Grace, mercy and peace be to you from God our Father and our Lord and Savior Jesus Christ. Amen.
“Good King Wenceslas looked out, on the Feast of Stephen.” We’ve sang those words a few dozen times in our day and probably never gave them much thought. The Feast of Stephen or St. Stephan’s Saint Day is today, December 26. We know it more readily as Boxing Day - a day to bolster the economy with loads of retail spending and deals to be had. But now it has been all but eclipsed by Black Friday. Originally, Boxing Day was a day where the Lords would go around and provide small boxes of gifts to the servants as a little blessing and reward for their work throughout the year. Then it became a day to visit family and friends and have parties. But the Church inscribed this day as St. Stephen’s Day, the day on which Good King Wenceslas looked out.
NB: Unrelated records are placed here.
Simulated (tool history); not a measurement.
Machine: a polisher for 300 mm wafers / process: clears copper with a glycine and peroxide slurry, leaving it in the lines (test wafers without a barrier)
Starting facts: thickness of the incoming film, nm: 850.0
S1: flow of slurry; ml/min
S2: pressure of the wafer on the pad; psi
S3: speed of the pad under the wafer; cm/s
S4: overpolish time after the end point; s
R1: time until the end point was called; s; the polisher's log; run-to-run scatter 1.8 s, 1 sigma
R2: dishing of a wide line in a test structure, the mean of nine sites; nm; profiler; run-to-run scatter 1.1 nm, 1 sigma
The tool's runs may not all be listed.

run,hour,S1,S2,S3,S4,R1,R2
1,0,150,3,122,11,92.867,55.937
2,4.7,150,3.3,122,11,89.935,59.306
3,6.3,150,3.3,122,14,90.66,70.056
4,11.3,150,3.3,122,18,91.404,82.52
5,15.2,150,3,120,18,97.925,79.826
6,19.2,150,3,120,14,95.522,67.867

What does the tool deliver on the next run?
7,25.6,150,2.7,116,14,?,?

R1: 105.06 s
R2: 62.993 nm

If we recall who Stephen was, we go to the book of Acts and learn that he was the first person to die for the Christian faith, also called the protomartyr. Martyrs paid the utmost cost for their faith in Jesus, choosing to readily die at the hands of evil men than to betray their loyalty to the Lord of Life. If we don’t count John the Baptist, then St. Stephen truly is the first Christian martyr. He was one of the seven deacons appointed by the Apostles to serve tables and attend to the physical needs of the people. And, he also had a side hustle of preaching and doing many miracles, all of which ticked off the Jews and got him in trouble with the Sanhedrin. The words of his preaching enraged the Jews so much that they dispensed with the trial and skipped over stopping by Pontius Pilate’s Palace. They hauled him outside the city and went all out Old Testament, hurling rocks at him until he was dead. And in his final breath he said “Lord, do not hold this sin against them” (7:60). Just like his Master Jesus, He asks for grace for his enemies.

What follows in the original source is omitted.